Sramana: Where did the money come from to get iContact off the ground?
Ryan Allis: We bootstrapped for three years. Initially it was just the two of us, and we did not draw a salary. We were in downtown Chapel Hill. I lived in the office, so I did not have any rent personally. Aaron had started a company beforehand that also did software development and website design. He has a small two-room office that he paid rent on, and he let me work out of there free. We had zero expenses other than $50 a month for hosting.
Sramana: Were your visions in synch from the beginning?
Ryan Allis: To be honest, I don’t think we had much of a long-term vision when we started.
Sramana: At that time, what did you think you were going to do?
Ryan Allis: Aaron ran a company and had developed a very basic e-mail marketing tool. I saw it and realized that it was Web-based, which was new and pretty cool nine years ago. I suggested that we build a company around it, so we partnered our companies around his list builder product to build our first product which originally was called IntelliContact Pro. We have shortened the name since then.
In the second semester of my freshman year, I sat in on MBA classes at UNC. They told me I couldn’t, but I just showed up and sat in the back and listened. I found some good mentors from the venture capital and legal side. I worked with a guy through the MBA school to incorporate the company. We set it up as a Delaware C Corp. because we knew that we would eventually want to raise money.
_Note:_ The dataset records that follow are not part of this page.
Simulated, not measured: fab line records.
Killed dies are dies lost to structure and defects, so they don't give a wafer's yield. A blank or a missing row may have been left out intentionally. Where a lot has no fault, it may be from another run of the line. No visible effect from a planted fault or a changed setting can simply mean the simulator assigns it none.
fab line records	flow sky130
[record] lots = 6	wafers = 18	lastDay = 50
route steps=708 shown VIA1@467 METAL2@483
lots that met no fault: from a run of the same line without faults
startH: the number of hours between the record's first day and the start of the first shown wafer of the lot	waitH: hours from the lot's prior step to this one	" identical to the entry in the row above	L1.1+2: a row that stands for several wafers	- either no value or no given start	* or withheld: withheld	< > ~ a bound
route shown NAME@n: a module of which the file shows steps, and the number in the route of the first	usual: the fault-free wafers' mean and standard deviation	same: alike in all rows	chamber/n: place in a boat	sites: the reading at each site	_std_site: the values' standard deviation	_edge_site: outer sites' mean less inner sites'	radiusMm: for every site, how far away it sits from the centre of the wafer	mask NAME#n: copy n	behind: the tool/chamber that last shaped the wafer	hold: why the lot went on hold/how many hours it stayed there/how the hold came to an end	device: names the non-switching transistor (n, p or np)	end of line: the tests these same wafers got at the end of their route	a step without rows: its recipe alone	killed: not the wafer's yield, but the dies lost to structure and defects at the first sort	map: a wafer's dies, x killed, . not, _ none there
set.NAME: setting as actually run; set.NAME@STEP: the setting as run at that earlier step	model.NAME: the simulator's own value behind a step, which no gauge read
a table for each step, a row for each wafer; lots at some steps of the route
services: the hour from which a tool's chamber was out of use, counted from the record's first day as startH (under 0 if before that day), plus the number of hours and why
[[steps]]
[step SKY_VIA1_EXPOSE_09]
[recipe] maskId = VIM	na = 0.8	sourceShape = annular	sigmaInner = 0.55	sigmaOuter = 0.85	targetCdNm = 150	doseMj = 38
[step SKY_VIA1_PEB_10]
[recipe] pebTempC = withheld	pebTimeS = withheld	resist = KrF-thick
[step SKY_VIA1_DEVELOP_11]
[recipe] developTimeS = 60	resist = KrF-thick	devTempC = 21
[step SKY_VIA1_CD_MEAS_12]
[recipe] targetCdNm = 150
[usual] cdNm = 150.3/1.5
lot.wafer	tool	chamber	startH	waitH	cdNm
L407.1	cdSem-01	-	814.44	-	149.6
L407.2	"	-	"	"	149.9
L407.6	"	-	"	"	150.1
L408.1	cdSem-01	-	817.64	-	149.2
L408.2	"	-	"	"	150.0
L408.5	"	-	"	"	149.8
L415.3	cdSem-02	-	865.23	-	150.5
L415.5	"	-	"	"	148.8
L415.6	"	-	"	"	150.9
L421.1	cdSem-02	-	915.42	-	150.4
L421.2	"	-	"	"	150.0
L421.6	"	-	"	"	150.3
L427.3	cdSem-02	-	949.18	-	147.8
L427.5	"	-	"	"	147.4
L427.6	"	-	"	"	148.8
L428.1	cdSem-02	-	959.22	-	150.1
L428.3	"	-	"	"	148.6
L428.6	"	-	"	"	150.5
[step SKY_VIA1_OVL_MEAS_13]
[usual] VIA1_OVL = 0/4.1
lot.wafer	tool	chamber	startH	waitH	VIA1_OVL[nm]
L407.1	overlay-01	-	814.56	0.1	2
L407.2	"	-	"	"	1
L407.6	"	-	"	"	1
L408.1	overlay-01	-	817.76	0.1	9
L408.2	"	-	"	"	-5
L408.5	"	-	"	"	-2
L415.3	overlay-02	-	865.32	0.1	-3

Sramana: You originally structured this as a partnership between two companies. How did that fold into the new corporation?
Ryan Allis: We took all of the intellectual property and converted it into iContact Corporation on July 2, 2003. My freshman year ended in May 2003, so I moved into the office then. I would drive to my friend’s houses to take showers.
We would sleep until we woke up and then work until we fell asleep. We were not on a 24-hour day; it was probably more like a 28-hour day. We would go to sleep at 4 p.m. and wake up at midnight and then work until 6 p.m. the next day. It was just programming and online marketing initially. We were very efficient and kept costs low. We jumped in a dumpster to get the proof of purchase off the chair box from Staples to get our $50 rebate.
Sramana: How did you get your first customers?
Ryan Allis: We gave the product away free to local restaurants. The first one was Jimmy Johns Sub Shop in Chapel Hill. They were downstairs, so we gave them the software, a pad of paper for their customers to write their e-mail addresses on, and a fishbowl for other clients to put in business cards. We came once a week to collect the data, and we typed in the data for them. We would then collect a coupon from them and send it out to their 200 to 300 subscribers.
We did that for two or three months to get feedback. We did that just to get case studies, proof points, and customers. By midsummer we had a good enough product that we were able to start selling it for $15 to $20 a month. Our first client ever was a cottage in North Carolina that became a paying client early on. We did $12,000 in sales our first year and had 50 paying customers by the end of our first year.